From: Michael Kerrisk <mtk.manpages@googlemail.com>
To: Davide Libenzi <davidel@xmailserver.org>
Cc: Linux Kernel Mailing List <linux-kernel@vger.kernel.org>,
Andrew Morton <akpm@linux-foundation.org>,
Linus Torvalds <torvalds@linux-foundation.org>
Subject: Re: [patch/rfc] eventfd semaphore-like behavior
Date: Mon, 9 Feb 2009 20:45:10 +1300 [thread overview]
Message-ID: <cfd18e0f0902082345o7e36f4deo27fc3466aba66dad@mail.gmail.com> (raw)
In-Reply-To: <alpine.DEB.1.10.0902041349180.6214@alien.or.mcafeemobile.com>
On Thu, Feb 5, 2009 at 11:58 AM, Davide Libenzi <davidel@xmailserver.org> wrote:
> People started using eventfd in scnarios where before where using pipes.
> Many of them use eventfds in a semaphore-like way, like they were before
> with pipes. The problem with eventfd is that a read() on the fd returns
> and wipes the whole counter, making the use of it as semaphore a little
> bit more cumbersome. You can do a read() followed by a write() of
> COUNTER-1, but IMO it's pretty easy and cheap to make this work w/out
> extra steps. This patch introduces a new eventfd flag that tells eventfd
> to only dequeue 1 from the counter, allowing simple read/write to make it
> behave like a semaphore.
> Simple test here:
>
> http://www.xmailserver.org/eventfd-sem.c
>
>
> Signed-off-by: Davide Libenzi <davidel@xmailserver.org>
Tested-by: Michael Kerrisk <mtk.manpages@gmail.com>
Applied this patch against 2.6.29-rc3, and it works as I would expect.

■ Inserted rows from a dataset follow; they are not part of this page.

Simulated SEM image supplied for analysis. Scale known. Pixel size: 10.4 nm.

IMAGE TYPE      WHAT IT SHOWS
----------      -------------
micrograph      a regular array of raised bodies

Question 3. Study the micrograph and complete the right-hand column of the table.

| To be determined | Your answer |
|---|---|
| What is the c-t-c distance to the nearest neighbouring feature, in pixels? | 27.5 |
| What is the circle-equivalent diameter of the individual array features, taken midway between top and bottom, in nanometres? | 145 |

A question or two.... This change is rather specific to a single use
case, so I wonder
a) Are there use cases that require the ability to read an arbitrary
number of units off the eventfd -- i.e., read N units off the eventfd,
rather than just 1?
b) Is it desirable to be able to toggle the EFD_SEMAPHORE behavior on
and off for an eventfd?
It's difficult to see how these use cases could be accommodated in the
current API, but I just thought it worth raising the ideas.
Cheers,
Michael
> - Davide
>
>
> ---
> fs/eventfd.c | 20 +++++++++++---------
> include/linux/eventfd.h | 12 +++++++++++-
> 2 files changed, 22 insertions(+), 10 deletions(-)
>
> Index: linux-2.6.mod/fs/eventfd.c
> ===================================================================
> --- linux-2.6.mod.orig/fs/eventfd.c 2009-02-03 18:13:33.000000000 -0800
> +++ linux-2.6.mod/fs/eventfd.c 2009-02-04 12:16:39.000000000 -0800
> @@ -28,6 +28,7 @@ struct eventfd_ctx {
> * issue a wakeup.
> */
> __u64 count;
> + unsigned int flags;
> };
>
> /*
> @@ -87,22 +88,20 @@ static ssize_t eventfd_read(struct file
> {
> struct eventfd_ctx *ctx = file->private_data;
> ssize_t res;
> - __u64 ucnt;
> + __u64 ucnt = 0;
> DECLARE_WAITQUEUE(wait, current);
>
> if (count < sizeof(ucnt))
> return -EINVAL;
> spin_lock_irq(&ctx->wqh.lock);
> res = -EAGAIN;
> - ucnt = ctx->count;
> - if (ucnt > 0)
> + if (ctx->count > 0)
> res = sizeof(ucnt);
> else if (!(file->f_flags & O_NONBLOCK)) {
> __add_wait_queue(&ctx->wqh, &wait);
> for (res = 0;;) {
> set_current_state(TASK_INTERRUPTIBLE);
> if (ctx->count > 0) {
> - ucnt = ctx->count;
> res = sizeof(ucnt);
> break;
> }
> @@ -117,8 +116,9 @@ static ssize_t eventfd_read(struct file
> __remove_wait_queue(&ctx->wqh, &wait);
> __set_current_state(TASK_RUNNING);
> }
> - if (res > 0) {
> - ctx->count = 0;
> + if (likely(res > 0)) {
> + ucnt = (ctx->flags & EFD_SEMAPHORE) ? 1 : ctx->count;
> + ctx->count -= ucnt;
> if (waitqueue_active(&ctx->wqh))
> wake_up_locked_poll(&ctx->wqh, POLLOUT);
> }
> @@ -166,7 +166,7 @@ static ssize_t eventfd_write(struct file
> __remove_wait_queue(&ctx->wqh, &wait);
> __set_current_state(TASK_RUNNING);
> }
> - if (res > 0) {
> + if (likely(res > 0)) {
> ctx->count += ucnt;
> if (waitqueue_active(&ctx->wqh))
> wake_up_locked_poll(&ctx->wqh, POLLIN);
> @@ -207,7 +207,7 @@ SYSCALL_DEFINE2(eventfd2, unsigned int,
> BUILD_BUG_ON(EFD_CLOEXEC != O_CLOEXEC);
> BUILD_BUG_ON(EFD_NONBLOCK != O_NONBLOCK);
>
> - if (flags & ~(EFD_CLOEXEC | EFD_NONBLOCK))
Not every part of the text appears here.